There was a dual purpose to this release. The first reason was that KISS, instead of playing to and for their slipping fan base, wanted to critic cred. They wanted to be viewed as serious musicians. Secondly, the band also had plans to produce a movie, called The Elder, hence the “Music From” portion of the album’s title. The band brought back successful producer Bob Ezrin (Pink Floyd’s The Wall, Alice Cooper’s Welcome to My Nightmare, KISS’ Destroyer) to help construct the album.

Having the perspective of being fresh ears to KISS at the time of buying this, I loved it, and I still do. Yeah, I’m sure if I was old enough at the time of this album’s release (it was released just days after I was born!) and a longtime KISS fan, I probably would’ve hated it at first. But many of those haters have come to respect the album for what it is.

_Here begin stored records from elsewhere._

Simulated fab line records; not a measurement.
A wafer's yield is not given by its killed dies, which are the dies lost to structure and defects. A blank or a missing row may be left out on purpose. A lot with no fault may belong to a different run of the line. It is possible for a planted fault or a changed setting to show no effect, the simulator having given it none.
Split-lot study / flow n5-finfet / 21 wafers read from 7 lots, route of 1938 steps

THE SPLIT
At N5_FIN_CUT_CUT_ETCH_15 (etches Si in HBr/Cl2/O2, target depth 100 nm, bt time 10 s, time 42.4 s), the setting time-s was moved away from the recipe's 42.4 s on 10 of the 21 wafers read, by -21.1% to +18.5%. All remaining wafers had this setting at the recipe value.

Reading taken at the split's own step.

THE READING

Interest in the album was so poor, this is one of only two KISS album to not go at least Gold (Carnival of Souls: The Final Sessions is the other one) and the band didn’t even bother to tour to support it. Oh well, the album was a serious commercial misstep for the band when they really needed to get back to meat-and-potatoes rock, but creatively, it’s enjoyable (though cheesy).

And can you imagine being Eric Carr? His first album with KISS and he has to play these songs and then he’s told they won’t be touring at all because the album tanked! This album was also the ‘final straw’ for Ace.

Highlights: All of it. One of KISS’ strongest albums top to bottom, in my opinion.